Mexico's proposed energy overhaul will spur private investment but leave the state as sole owner of hydrocarbon reserves, Finance Secretary Luis Videgaray said at a meeting in the Chilean capital.

Speaking on the sidelines of a gathering of Pacific Alliance finance ministers, he stressed the importance of the reform bill, which would end state-owned Petroleos Mexicanos's 75-year monopoly on oil and gas production, and sought to combat rumors about a planned privatization of the country's oil sector.

Videgaray told Efe that Brazil and Colombia were two points of reference for Mexico in the area of energy reform, saying that under "two different modalities, they achieved, firstly, an increase in foreign investment in the energy sector and, secondly, stronger state-controlled companies, as in the case of (Brazilian oil giant) Petrobras."

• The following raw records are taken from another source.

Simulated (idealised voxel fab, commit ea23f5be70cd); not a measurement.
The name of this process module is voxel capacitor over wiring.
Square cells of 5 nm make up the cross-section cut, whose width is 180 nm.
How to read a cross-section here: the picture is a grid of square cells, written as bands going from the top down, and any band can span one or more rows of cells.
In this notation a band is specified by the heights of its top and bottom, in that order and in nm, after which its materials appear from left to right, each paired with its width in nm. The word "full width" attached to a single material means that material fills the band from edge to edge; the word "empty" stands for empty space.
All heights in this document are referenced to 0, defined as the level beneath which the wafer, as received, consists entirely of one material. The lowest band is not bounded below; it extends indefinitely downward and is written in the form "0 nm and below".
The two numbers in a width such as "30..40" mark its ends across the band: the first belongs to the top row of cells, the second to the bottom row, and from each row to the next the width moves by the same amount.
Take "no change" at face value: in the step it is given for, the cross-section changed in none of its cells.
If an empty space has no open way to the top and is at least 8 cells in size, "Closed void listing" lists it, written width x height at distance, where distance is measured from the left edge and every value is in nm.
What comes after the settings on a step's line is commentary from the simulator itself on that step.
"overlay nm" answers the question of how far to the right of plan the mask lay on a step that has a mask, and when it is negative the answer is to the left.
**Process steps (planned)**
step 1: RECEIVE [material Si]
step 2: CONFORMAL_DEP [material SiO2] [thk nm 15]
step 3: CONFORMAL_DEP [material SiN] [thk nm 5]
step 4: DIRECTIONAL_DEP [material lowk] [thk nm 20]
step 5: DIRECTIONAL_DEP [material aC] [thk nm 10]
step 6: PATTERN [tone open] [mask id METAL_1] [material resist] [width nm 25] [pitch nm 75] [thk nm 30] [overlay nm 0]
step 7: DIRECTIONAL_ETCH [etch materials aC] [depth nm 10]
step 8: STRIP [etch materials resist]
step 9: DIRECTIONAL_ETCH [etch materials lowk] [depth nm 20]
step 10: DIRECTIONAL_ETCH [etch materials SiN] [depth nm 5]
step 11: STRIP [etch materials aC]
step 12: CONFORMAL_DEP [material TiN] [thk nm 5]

"Mexico is closed to investment of this type in the oil and gas sector, to investment (in which companies) assume risk; this is precisely the rationale behind the reform, to take that step to attract more capital," the finance secretary said.

Pemex, as the state oil company is known is currently permitted to work with foreign companies, but only by offering them incentive-based service contracts.

If the reform plan goes into effect, however, it would amend the constitution to allow the state-owned firm to enter into partnerships and share profits with oil majors.

It would not go as far, however, as to grant those foreign multinationals outright ownership of oil fields via concessions.

Since unveiling the overhaul initiative earlier this month, the government has touted its benefits to potential investors, explaining that it would allow them to enter into profit-sharing contracts with Pemex.

Pemex, the world's fifth-leading oil producer by output, has a monopoly on the production of hydrocarbons and refined products in Mexico.

Though production has recently stabilized at 2.5 million barrels per day and the country said last year it had achieved a reserve-replacement ratio of 100 percent, Mexico's output has suffered from the natural decline of the once-super giant Cantarell shallow offshore field and a lack of sufficient investment.

In addition to exploring deep-water areas in the Gulf of Mexico, Pemex also is looking to boost energy production by assessing its non-conventional reserves.

A senior Pemex executive said in an interview published late last month that the company needed $900 billion to develop its deep-water oil reserves in the Gulf of Mexico, estimated at 27 billion barrels.